The connotation that comes with redshirt players inspires potential in collegiate sports. Whatever the reason — transfer, eligibility, injury– redshirt players are prized commodities for a college team as they learn and are coached for an entire season without squandering a day of eligibility.
Two of the redshirt players on the men’s basketball team this season are Jahmiah Simmons and Mark Tikhonenko. Simmons is a sophomore redshirt transfer while Tikhonenko is a true freshman sporting a redshirt for the Mean Green.
Both players are key parts of the future for head coach Grant McCasland’s program, and both also followed him from Arkansas State, along with assistant coach Jareem Dowling, affectionately referred to by Simmons as “Reem.”
“Coach Reem is basically our connection,” Simmons was coached by Dowling with the U-17 U.S. Virgin Islands team. “We both came with him, so we had that connection.”
In his freshman year at Arkansas State, Simmons averaged 6.4 points and five rebounds across 25 games, starting nine of those. Afterwards, he decided to go a little further west from his Saint Thomas roots in the Virgin Islands and follow McCasland, who took the head coaching position at North Texas.
“Their relationship [with Dowling] is really the core to our recruitment in them,” McCasland said. “It’s all about relationships, and Miah was so close with coach Reem that anywhere Reem went that’s where Miah would go [to play]. Then Mark was someone we were close with, and he expressed interest immediately in going wherever we went.”
Simmons was born in Saint Thomas, an island away from Dowling’s home of Saint Croix, and he played high school ball in Pace, Florida. His international roots are something he shares with his fellow redshirt teammate, Tikhonenko.

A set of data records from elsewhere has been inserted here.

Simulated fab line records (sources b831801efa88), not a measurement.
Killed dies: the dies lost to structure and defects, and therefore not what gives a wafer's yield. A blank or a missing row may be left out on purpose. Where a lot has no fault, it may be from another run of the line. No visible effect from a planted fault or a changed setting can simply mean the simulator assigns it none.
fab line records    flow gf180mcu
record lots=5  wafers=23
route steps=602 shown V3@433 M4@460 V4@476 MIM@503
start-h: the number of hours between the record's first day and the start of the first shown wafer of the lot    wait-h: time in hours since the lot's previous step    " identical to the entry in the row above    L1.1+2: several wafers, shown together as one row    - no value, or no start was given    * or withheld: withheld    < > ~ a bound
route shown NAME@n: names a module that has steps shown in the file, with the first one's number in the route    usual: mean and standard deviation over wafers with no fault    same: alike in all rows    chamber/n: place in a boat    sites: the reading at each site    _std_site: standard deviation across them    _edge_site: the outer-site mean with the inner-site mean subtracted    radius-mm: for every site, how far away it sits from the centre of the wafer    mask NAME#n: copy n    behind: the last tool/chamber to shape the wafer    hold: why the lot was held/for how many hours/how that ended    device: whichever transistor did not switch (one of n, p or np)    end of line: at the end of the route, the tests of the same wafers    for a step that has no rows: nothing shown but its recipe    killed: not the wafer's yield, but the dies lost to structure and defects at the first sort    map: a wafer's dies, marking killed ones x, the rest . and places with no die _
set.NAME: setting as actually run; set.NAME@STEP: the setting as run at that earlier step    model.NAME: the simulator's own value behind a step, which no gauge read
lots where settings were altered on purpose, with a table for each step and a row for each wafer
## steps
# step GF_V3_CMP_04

Hailing from Moscow, Russia, the 6-foot-10-inch freshman has seen the world at a Johnny Cash-esque rate. His basketball journey began in Russia before making stops in Spain, Tennessee and most recently, Mt. Zion Prep Academy in Maryland before settling in Denton this year.
Originally slated to attend Arkansas State, Tikhonenko met Simmons on his visit in 2016. The two knew they would eventually share the court together, but with both redshirting this season, their only court time together comes in the form of running scout team for the active roster at practice.
In the meantime, valuable lessons are absorbed everyday, especially by Simmons, who is using the off year to transition from playing forward to guard.
“I’m just watching,” Simmons said. “I’m playing a new position this year so while I’m on the side, I just try to pick up what they’re coaching Ryan [Woolridge] and the rest of the guards and try to learn from that. Basically, I’m just watching film and getting experience. I’ll be ready next year.”
Being on the sidelines during the game is a different experience for both foreigners, but Simmons knows it is only temporary.
“I want to be ready to take on that moment,” Simmons said. “I just want to be prepared for that first game [next year]. I don’t want to look back and have any regrets like I should have worked harder during my redshirt year.”
Tikhonenko’s basketball roots are deep. His father, Valeri, was a gold medal winner with the USSR in 1988, won three silver medals at the world championships and was drafted by the Atlanta Hawks. His mother, Victoria, played for the U-20 Kazakhstan team.
After some visa issues and geographical uncertainty, the big man has found a home. The next step is around the clock preparation.
“I’m just trying to play as much as I can,” Tikhonenko said. “I didn’t have a lot of playing experience the last three years. The majority of the time I’m trying to get basketball shots, game shots, get some penetration going.”
Tikhonenko played on Russian U-16 and U-18 teams, and Simmons was voted best small forward at the FIBA Centrobasket tournament in 2015.
As both wait their turn during the 2017-2018 season, the road to 2018-2019 is one fought more than just physically.
“When the team is gone, you have to mentally push yourself to go to the gym and work,” Tikhonenko said. “You can’t just sit down and get out of shape.”
While Tikhonenko is hard at work improving his lateral quickness and setting screens, Simmons is preparing for his position change. Simmons knows how important his shooting will be next season at the guard position and his drive shows every day.
McCasland has been able to see their progression over the season and is excited from the glimpses he’s seen in practice.
“It starts in the weight room first and foremost because that’s where they spend a bulk of their time,” McCasland said of their development. “Both have gotten in really good shape and their skill level has continued to improve, and we’ve been able to see that first hand in practices when they’ve gotten opportunities to compete.”
At the end of the day, one common goal unites the two redshirt players and the program as a whole.
“I want to do everything for my team to win,” Tikhonenko said. “I just want to win.”